Re: On trace_*_rcuidle functions in modules
From: John Stultz
Date: Wed Apr 15 2020 - 22:18:13 EST
On Wed, Apr 15, 2020 at 5:48 PM Steven Rostedt <rostedt@xxxxxxxxxxx> wrote:
>
> On Wed, 15 Apr 2020 17:06:24 -0700
> John Stultz <john.stultz@xxxxxxxxxx> wrote:
>
> > So you're saying the recent change to move to using trace_*_rcuidle()
> > was unnecessary?
> >
> > Or is there a different notifier then cpu_pm_register_notifier() that
> > the driver should be using (that one seems to be using
> > atomic_notifier_chain_register())?
>
> From looking at the trace event in __tcs_buffer_write() in
> drivers/soc/qcom/rpmh-rsc.c, the _rcuidle() was added by:
>
> efde2659b0fe8 ("drivers: qcom: rpmh-rsc: Use rcuidle tracepoints for rpmh")
>
> Which shows a backtrace dump of:
>
> Call trace:
> dump_backtrace+0x0/0x174
> show_stack+0x20/0x2c
> dump_stack+0xc8/0x124
> lockdep_rcu_suspicious+0xe4/0x104
> __tcs_buffer_write+0x230/0x2d0
> rpmh_rsc_write_ctrl_data+0x210/0x270
> rpmh_flush+0x84/0x24c
> rpmh_domain_power_off+0x78/0x98
> _genpd_power_off+0x40/0xc0
> genpd_power_off+0x168/0x208
> genpd_power_off+0x1e0/0x208
> genpd_power_off+0x1e0/0x208
> genpd_runtime_suspend+0x1ac/0x220
> __rpm_callback+0x70/0xfc
> rpm_callback+0x34/0x8c
> rpm_suspend+0x218/0x4a4
> __pm_runtime_suspend+0x88/0xac
> psci_enter_domain_idle_state+0x3c/0xb4
> cpuidle_enter_state+0xb8/0x284
> cpuidle_enter+0x38/0x4c
> call_cpuidle+0x3c/0x68
> do_idle+0x194/0x260
> cpu_startup_entry+0x24/0x28
> secondary_start_kernel+0x150/0x15c
>
>
> There's no notifier that calls this. This is called by the rpm_callback
> logic. Perhaps that callback will require a call to rcu_irq_enter()

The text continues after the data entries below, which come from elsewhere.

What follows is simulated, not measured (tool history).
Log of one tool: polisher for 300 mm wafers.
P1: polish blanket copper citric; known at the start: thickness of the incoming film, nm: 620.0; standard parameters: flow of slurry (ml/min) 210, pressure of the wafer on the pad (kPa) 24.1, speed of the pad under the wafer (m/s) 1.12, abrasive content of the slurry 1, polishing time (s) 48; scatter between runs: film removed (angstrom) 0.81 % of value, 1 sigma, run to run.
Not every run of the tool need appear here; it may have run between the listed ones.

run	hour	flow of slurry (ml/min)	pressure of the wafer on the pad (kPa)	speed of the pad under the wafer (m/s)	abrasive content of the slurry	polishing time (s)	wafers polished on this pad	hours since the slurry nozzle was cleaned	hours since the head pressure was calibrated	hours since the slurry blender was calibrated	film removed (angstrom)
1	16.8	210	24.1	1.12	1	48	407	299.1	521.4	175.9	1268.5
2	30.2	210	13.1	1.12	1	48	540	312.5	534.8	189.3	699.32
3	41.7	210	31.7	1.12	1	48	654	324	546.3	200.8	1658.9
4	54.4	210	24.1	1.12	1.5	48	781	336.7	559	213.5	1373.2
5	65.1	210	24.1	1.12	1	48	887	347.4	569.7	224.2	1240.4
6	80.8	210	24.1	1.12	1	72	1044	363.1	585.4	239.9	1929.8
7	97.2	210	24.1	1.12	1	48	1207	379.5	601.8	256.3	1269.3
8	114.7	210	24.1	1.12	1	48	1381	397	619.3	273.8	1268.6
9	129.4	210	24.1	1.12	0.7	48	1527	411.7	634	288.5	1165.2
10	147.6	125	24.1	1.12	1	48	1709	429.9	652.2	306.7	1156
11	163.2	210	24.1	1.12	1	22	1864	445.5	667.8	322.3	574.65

> before calling the callback.
Yea. Sorry, its extra confusing as the call stack there includes
patches who's equivalents are only now in -next (I myself managed to
confuse what was upstream vs in -next in this thread and suddenly
couldn't find the code I had described - apologies).
See:
https://git.kernel.org/pub/scm/linux/kernel/git/next/linux-next.git/tree/drivers/soc/qcom/rpmh-rsc.c?h=next-20200415#n795
> In any case, I think it is wrong that these callbacks are called
> without RCU watching. The _rcuidle() on that tracepoint should be
> removed, and we fix the code that gets there to ensure that RCU is
> enabled. I agree with Peter, that no module code should be executed
> without RCU watching.
For sanity sake, it seems like the rule should be we avoid driver code
executing without RCU watching. The fact of if it's a loadable module
or not is super subtle, and likely that more folks will trip over it.
But ok. I'll follow around to understand if the commit efde2659b0fe8
("drivers: qcom: rpmh-rsc: Use rcuidle tracepoints for rpmh") is
actually necessary and see what would be needed to revert it.
thanks
-john